Footage emerges in Elvan probe despite police claim of lack of cameras


The first footage from the day Berkin Elvan was fatally wounded by a tear gas canister has emerged as part of an investigation into the young Gezi victim’s death, despite authorities’ previous denials that there were any cameras near the scene of the incident.

The footage obtained by daily Radikal was recorded by a water cannon truck (TOMA) that was dispatched to the Okmeydanı neighborhood of Istanbul around six hours after Elvan was hit by a tear gas canister. But lawyers representing Elvan’s family said the actual date and time on the footage was inaccurate, expressing hope that the recordings could provide information about which officers were deployed in the area on June 16, 2013, the day the boy was struck and ultimately killed.

“We had a picture taken at the time of the incident. We will now demand the comparison of the police officers seen in that photograph and these new images. Even though the footage was not captured during the moment of the incident, they are crucial for finding the perpetrator,” said lawyer Evrim Deniz Karatana.

The 15-year-old’s death on March 11 after 269 days in a coma sparked a fresh wave of outrage across the country, drawing even more attention to the stalled investigation into the circumstances in which Elvan was hit by a tear gas canister as he went out to buy bread. Officials are under fire for failing to conduct an effective investigation and bring charges against potential suspects.

Lawyers had in vain requested the recordings of surveillance cameras (MOBESE) in the area, with the Şişli Police Department saying there were no cameras where Elvan was killed. When lawyers then demanded the footage recorded by security forces, the Istanbul Police Department replied, saying no such recordings had been placed in their archive.

Witness reveals presence of TOMA

It was only after a witness said he saw a TOMA in the zone as police were firing tear gas that lawyers made a demand to review the footage filmed by the cameras installed on the infamous water cannon trucks.

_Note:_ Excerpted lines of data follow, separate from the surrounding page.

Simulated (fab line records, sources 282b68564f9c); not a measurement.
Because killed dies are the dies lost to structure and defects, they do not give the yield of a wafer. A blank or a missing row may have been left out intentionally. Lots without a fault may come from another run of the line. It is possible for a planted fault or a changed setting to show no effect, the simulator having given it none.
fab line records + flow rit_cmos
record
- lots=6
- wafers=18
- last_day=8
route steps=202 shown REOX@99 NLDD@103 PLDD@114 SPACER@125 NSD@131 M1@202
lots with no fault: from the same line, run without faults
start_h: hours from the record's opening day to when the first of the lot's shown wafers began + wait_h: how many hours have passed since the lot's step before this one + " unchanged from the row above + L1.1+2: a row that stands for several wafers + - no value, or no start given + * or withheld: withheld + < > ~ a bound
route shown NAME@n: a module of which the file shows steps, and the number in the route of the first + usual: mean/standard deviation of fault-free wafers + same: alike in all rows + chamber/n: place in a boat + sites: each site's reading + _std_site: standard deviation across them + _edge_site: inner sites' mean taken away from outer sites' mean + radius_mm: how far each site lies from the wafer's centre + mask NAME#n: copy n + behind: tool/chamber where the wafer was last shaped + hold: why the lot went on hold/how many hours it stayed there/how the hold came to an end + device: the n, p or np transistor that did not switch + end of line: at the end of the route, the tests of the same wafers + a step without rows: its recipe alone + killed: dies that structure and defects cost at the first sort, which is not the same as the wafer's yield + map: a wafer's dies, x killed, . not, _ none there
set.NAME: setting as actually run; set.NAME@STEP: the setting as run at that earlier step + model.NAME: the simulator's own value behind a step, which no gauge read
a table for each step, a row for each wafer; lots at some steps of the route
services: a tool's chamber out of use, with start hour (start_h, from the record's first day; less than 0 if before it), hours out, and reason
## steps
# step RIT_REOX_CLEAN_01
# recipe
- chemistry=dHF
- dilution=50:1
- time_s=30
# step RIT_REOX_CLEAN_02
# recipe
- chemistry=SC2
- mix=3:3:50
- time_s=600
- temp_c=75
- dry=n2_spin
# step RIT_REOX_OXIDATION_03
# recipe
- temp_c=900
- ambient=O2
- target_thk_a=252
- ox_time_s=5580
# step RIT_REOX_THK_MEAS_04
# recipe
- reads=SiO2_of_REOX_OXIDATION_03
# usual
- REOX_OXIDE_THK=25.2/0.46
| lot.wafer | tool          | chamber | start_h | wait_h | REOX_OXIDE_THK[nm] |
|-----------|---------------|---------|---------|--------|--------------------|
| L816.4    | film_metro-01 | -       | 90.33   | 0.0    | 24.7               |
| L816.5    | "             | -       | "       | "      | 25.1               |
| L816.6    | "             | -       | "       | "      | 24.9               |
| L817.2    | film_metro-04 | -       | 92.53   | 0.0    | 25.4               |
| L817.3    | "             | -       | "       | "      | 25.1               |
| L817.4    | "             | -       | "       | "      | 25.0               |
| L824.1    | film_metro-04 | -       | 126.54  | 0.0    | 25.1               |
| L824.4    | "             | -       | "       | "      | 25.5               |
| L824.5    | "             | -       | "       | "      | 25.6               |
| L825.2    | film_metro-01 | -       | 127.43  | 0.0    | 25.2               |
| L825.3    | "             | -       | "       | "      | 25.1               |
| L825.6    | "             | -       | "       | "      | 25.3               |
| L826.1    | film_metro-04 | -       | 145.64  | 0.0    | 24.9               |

“We wrote to the police department many times, asking them to send us footage, but each time they answered us, saying they was no footage. But our persistence and the appropriation of Berkin’s case by the people finally allowed us to gain some ground,” Karatana said.

In its answer to the lawyers’ demand, the police department said that two TOMAs had been dispatched to the zone but that only one had a camera system. The police department also added that the date and time on the footage was wrong – showing May 27, 2013 – but that it was indeed from June 16, 2013.

“We are now trying to determine the precise time with data such as the shadows’ height and the sun’s direction,” Karatana said.

Prosecutors also sent the footage to experts for a forensic analysis.

Footage showing the moment that Gezi victim Ali İsmail Korkmaz was fatally beaten by plainclothes men in Eskişehir was revealed to have been altered by the police.

The footage showing the fatal collision that killed Mehmet Ayvalıtaş, the first Gezi victim, also surfaced eight months after the incident. Another piece of footage that emerged after the death of Ethem Sarısülük during the Gezi protests in Ankara distinctly showed officer A.Ş. shooting the oldest Gezi victim at point-blank range. The police department, however, denied in its defense that A.Ş. had intentionally fired his weapon at protesters.